INSIGHTS

Infarm’s Collapse Still Shapes Vertical Farming in 2026

Energy risk and tighter capital discipline redefine sector three years after European retrenchment

16 Feb 2026

Stacked hydroponic lettuce crops in a controlled environment vertical farm

Infarm’s withdrawal from Europe in 2022 and 2023 remains a defining episode for the vertical farming industry, reshaping how investors and operators assess risk in 2026.

The Berlin-based company exited markets including the UK, France, Germany, the Netherlands and Denmark after surging electricity prices drove up operating costs. What began as cost cutting became a broader retrenchment, with insolvency proceedings and asset sales across several jurisdictions. In September 2023, its Dutch subsidiary was declared bankrupt, while other entities entered restructuring or administration.
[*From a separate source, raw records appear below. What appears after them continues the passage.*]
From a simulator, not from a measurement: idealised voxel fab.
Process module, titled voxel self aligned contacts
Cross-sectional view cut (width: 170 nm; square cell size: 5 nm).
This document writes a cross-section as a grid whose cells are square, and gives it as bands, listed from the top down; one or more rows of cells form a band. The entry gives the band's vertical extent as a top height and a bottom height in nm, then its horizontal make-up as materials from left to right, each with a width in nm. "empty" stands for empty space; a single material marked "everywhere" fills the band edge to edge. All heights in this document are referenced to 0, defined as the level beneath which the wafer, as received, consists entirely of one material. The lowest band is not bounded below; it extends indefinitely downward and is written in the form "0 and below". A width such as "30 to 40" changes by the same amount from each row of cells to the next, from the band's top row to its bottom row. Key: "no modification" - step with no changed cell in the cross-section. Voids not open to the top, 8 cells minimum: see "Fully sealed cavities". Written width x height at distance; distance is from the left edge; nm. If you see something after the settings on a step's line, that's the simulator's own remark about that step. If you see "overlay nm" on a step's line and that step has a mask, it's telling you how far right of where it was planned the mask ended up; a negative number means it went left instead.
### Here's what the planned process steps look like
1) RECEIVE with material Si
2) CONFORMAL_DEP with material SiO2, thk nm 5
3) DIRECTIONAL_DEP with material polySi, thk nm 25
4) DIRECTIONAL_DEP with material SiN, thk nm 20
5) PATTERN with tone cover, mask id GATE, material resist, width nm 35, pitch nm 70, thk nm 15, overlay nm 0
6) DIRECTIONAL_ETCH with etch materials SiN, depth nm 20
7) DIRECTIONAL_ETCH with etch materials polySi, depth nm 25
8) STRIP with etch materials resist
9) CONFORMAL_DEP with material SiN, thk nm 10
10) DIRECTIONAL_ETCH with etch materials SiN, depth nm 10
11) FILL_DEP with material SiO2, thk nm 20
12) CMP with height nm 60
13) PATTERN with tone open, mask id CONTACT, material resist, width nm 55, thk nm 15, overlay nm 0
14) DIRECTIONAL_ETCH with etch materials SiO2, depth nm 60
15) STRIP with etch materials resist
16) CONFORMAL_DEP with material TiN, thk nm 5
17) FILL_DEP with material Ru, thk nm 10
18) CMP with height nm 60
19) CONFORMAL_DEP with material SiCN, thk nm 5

At the time, analysts pointed to energy as the sector’s main vulnerability. Controlled-environment agriculture relies on electricity for LED lighting and climate control systems. When European power prices spiked in 2022, margins narrowed sharply. The shift coincided with a global slowdown in venture funding, as investors moved away from rapid expansion strategies towards a focus on sustainable unit economics, a measure of profitability per unit sold.

Three years on, the consequences are still visible. Investors now examine energy sourcing agreements, grid exposure and the duration of power contracts before committing capital. New projects are often located in regions with stable electricity pricing or integrated renewable capacity. Capital efficiency has become a requirement rather than an ambition.

Industry observers frequently cite Infarm’s retrenchment as an example of overexpansion during a period of cheap capital. The company’s rapid rollout of in-store farms across European supermarket chains showed technical viability but left the business exposed when energy costs rose and financing conditions tightened. Contracts with major retail partners ended as operations closed, highlighting the speed at which scale can reverse when underlying assumptions change.

The broader case for indoor agriculture has not faded. Climate volatility, water scarcity and supply chain disruptions continue to affect conventional farming. Since 2023, improvements in LED efficiency, automation and data systems have reduced input costs. New entrants are building smaller facilities designed to achieve profitability from the outset.

Infarm’s European exit is no longer immediate news. It has become a reference point for a sector now shaped as much by energy risk and financial discipline as by technological ambition.